And I wanted to reply, “Yes, but …”. We are a company of sinners, but I don’t like that most cheddary of Christian slogans, ‘Christians aren’t perfect, just forgiven.’ It seems to be an excuse for all sorts of unacceptable conduct. (Says he who is the chief of sinners. But I don’t want to excuse myself, either. I’m too good at rationalisation.)
The difficulty surfaced again when I read Eugene Peterson‘s book ‘The Jesus Way‘ in 2007. Much of that book is routine wonderful Peterson, but I found one part awkward. In using the example of King David’s life, he rightly trumpets the extraordinary grace of God in bringing forgiveness after forgiveness. And again, I thought, “Yes, but?” The grace of God is truly astonishing. How he picks up people like me, dusts us down and sets us on the road again is staggering. My ‘but’ was that I wanted to read something about transformation. If it was there, I missed it.
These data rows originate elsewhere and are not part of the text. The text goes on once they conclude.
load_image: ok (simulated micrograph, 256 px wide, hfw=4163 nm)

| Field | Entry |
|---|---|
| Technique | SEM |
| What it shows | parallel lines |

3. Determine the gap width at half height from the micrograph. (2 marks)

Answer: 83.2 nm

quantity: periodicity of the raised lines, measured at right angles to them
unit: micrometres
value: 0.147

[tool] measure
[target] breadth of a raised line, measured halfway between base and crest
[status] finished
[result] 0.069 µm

And that is the one area where I have struggled with Keller. There are so many riches in ‘The Reason for God’. I loved the passage on page 57 where he said that the problem with Christian fanatics isn’t that they are too serious about the Gospel, it’s that they aren’t serious enough, because they act like Pharisees rather than those who know grace. I also appreciated the fact that he tackles so many of the popular objections to faith, including the one where people rightly say that the behaviour of Christians doesn’t always compare favourably to that of non-Christians.
Now Keller rightly says that Christianity isn’t about moralism. It is – again – about grace. He also says the Christian faith has theological resources for understanding, if not expecting this dilemma. We can expect non-Christians to live outstanding lives, because (using the Calvinist term) he bestows ‘common grace’ on all. We all have the image of God in us, however damaged, is how I would put it. On the other hand, Christians are still sinners. So in believing the best about non-Christians and the worst about Christians (something we rarely do in the church), we need not be surprised if people who do not share our faith outshine us at times.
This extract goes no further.